Never Simple: A Memoir

This debut book is a touching memoir of growing up as the only child of "not just a strict single parent, but something different. Something to be cautious of." Liz Scheier, a former editor at Penguin Random House, reveals the many ways her mother, Judith, was Never Simple, and the singular parent-child bond that endured through this fraught relationship.

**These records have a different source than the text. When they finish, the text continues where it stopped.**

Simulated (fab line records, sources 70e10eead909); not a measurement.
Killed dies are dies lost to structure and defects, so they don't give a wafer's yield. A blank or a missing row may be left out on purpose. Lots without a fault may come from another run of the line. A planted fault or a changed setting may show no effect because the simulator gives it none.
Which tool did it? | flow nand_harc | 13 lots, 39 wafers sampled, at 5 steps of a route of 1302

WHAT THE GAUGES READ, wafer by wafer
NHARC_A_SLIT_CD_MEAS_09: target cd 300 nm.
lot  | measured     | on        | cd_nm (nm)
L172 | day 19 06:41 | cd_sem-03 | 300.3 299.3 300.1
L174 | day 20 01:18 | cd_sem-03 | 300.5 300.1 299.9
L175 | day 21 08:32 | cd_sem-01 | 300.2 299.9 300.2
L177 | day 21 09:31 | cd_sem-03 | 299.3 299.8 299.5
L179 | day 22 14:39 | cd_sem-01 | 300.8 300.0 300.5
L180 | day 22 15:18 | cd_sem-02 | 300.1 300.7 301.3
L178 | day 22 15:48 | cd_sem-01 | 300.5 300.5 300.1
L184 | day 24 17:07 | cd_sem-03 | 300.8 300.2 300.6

It's reassuring to realize the author is alive and well; her opening chapters reveal the bizarre, even abusive, behavior she survived in 1980s Manhattan, where her "retired" mother, vague about Scheier's father, orchestrated their "secluded life in the center of a massive city." Scheier eventually realized Judith had borderline personality disorder, explaining the "whole fake world" she created. In a compelling, even humorous narrative ("Kids scattering like spiders in front of my mother when she strode into the school"), Scheier parallels her life story--itself a fascinating journey to career, marriage and motherhood--with her mother's erratic existence. Scheier illustrates how a child can not only heal from trauma, but evolve into forgiveness. As Judith's charisma failed to keep creditors from her door, and as "mental illness was... vying with dementia," Scheier had to make decisions for her mother's care. In poignant, often horrific and darkly funny ways, she describes "the fraying hemp of the last ropes tying me to her creak to their breaking point." Yet in a heartfelt conclusion to Never Simple, Scheier hopes she can "let the good stories surface and the bad ones sink for good," remembering her mother as "flawed, but well-intentioned." --Cheryl McKeon, Book House of Stuyvesant Plaza, Albany, N.Y.